Today, 20 of the world’s most powerful nations will meet at the annual G20 summit in Osaka, Japan. From June 28 to 29, 2019, important industrialized and developing countries will participate in the event. These countries will include nations like Germany, China and the United States. During the two-day meeting, representatives will discuss key issues present in the global economy. While addressing themes such as jobs, trade and investment, this year’s agenda takes a greener turn. Alongside other important topics, “environment and energy” is listed as a major theme for the G20 summit, where many world leaders will start.
Past G20 Summits
This is not the first time that the environment has caught the attention of world leaders. In fact, climate change has been a recurring topic at the G20 summit since 2014. Since then, much progress has been made. As nations move forward together to tackle the environmental problem, the past 5 years have seen promising efforts.
Here’s what we know from previous G20 summits:
- November 15-16, 2014 — Brisbane, Queensland, Australia
- Although not on the official agenda, Europe and the United States are beginning to pressure the group to take action against climate change.
- September 4-5, 2016 — Hangzhou, China
- The United States and China ratify the Paris Agreement on climate change. The two countries are currently the two largest emitters of greenhouse gases. Announcing the support of the United States, President Obama said the agreement was “[giving us] the best possible shot to save the planet that we have”.
- July 7-8, 2017 — Hamburg, Germany
- The 2017 meeting had a strong focus on climate change. Despite Obama’s commitment in the past, President Trump announces his intention to withdraw from the Paris climate accord. Although it has left many leaders fearing the global fate, future talks acknowledge the one-year waiting period before a withdrawal takes effect. With that, the earliest the US can officially exit the deal is November 4, 2020.

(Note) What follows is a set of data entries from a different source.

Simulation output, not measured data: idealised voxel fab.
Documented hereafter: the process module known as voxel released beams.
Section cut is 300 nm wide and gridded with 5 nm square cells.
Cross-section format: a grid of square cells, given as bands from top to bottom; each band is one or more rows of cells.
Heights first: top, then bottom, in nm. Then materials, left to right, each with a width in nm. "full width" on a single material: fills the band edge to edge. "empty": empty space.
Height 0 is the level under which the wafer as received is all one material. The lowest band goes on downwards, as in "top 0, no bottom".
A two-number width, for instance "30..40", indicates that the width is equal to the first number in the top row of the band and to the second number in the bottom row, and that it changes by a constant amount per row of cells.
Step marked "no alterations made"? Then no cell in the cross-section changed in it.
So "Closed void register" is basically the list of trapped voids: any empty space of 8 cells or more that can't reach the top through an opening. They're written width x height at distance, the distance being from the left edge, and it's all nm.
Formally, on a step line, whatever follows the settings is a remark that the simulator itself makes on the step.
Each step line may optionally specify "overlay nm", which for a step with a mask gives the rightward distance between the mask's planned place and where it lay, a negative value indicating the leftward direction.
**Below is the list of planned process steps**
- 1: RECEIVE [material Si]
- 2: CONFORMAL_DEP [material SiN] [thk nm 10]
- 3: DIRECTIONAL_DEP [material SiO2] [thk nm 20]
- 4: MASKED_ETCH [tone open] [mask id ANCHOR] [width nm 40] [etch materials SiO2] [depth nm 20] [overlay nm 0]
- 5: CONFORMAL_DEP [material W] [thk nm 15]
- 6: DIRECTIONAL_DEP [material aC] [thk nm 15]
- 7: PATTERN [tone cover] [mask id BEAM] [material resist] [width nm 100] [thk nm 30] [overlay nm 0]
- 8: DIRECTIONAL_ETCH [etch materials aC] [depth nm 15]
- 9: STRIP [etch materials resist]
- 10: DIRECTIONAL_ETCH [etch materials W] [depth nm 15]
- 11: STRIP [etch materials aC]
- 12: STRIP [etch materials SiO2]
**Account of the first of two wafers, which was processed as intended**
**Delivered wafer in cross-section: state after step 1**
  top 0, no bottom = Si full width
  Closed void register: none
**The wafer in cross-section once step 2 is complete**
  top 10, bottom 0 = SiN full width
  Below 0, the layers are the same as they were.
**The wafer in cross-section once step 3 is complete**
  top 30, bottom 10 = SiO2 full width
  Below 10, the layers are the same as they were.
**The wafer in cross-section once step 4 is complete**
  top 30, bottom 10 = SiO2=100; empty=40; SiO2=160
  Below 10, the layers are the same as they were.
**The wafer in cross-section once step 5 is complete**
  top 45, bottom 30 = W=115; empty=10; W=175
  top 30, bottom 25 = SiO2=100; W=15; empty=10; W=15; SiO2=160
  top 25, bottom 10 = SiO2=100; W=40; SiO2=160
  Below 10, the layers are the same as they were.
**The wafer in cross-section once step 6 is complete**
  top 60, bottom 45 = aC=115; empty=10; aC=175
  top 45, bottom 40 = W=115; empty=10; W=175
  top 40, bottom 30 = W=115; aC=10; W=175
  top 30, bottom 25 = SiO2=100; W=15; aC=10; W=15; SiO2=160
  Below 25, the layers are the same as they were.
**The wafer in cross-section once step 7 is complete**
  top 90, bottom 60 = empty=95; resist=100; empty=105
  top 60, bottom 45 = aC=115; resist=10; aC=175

- November 30 – December 1, 2018 — Buenos Aires, Argentina
- Through this meeting, all countries, with the exception of the United States, reaffirmed their commitment to the Paris Climate Agreement.
It is clear that the Paris Climate Agreement is one of the Summit’s greatest successes to date. As of January 2019, 184 parties have ratified the agreement and pledged to fulfill the responsibilities outlined in the agreement. The most important of these responsibilities is to ensure that the global temperature does not rise another 2 degrees Celsius. If such an increase were to occur, it would mean [detrimental] fate of ecosystems around the world.
Support for climate reform intensifies ahead of G20
In the days leading up to the G20 summit, many of the 20 nations are affirming their support for climate change reform. Taking powerful positions across the world, world leaders are creating change through actions, not just words.
Threats from France
From Paris, French President Emmanuel Macron has threatened not to sign any joint G20 summit statement unless it addresses the environmental issue.
Last Wednesday, Mr Macron noted that climate change is a “red line”. Addressing a group of French citizens in Japan, he threatens that “if [the group doesn’t] talk about the Paris agreement, and if, to reach an agreement at 20, we are no longer able to defend our climate objectives, it will be without France”.
Continuing to speak to his people, he alluded to the unofficial rejection of the deal by the United States. Without naming President Trump, Mr. Macron asserts that “some will not sign, that is their business. But we must not collectively lose our ambitions”.
Japan is catching up
Despite hosting the G20 summit, Japan has a lot of work to do when it comes to environmental policy. Unfortunately, the country has a big plastic problem.
Last summer, Japan was one of two countries that did not sign the G-7 Plastics Charter. At the time, they were heavily criticized for rejecting the legislation. However, Japan is finally taking a stand.
In the final months leading up to the two-day event, Japanese officials have been working to catch up with other countries. While countries like Canada, China, and the United States have had plastic policies in place in the past, Japan is just getting started.
At rapid speed, the officials pump out the endorsements. Soon the ideas of banning single-use plastics, finding alternatives to plastic and cleaning up beaches will become a reality.
G20 leaders must act
Environmental policy is a topic that is not going away anytime soon. Unfortunately, every day that passes without reform threatens the health of man and nature. There is no doubt, time is getting limited. However, there is no doubt that world leaders are acknowledging the seriousness of the problem.
The next two days have the potential to create global and lasting solutions for the planet. Hopefully the 20 nations representing the world will act accordingly.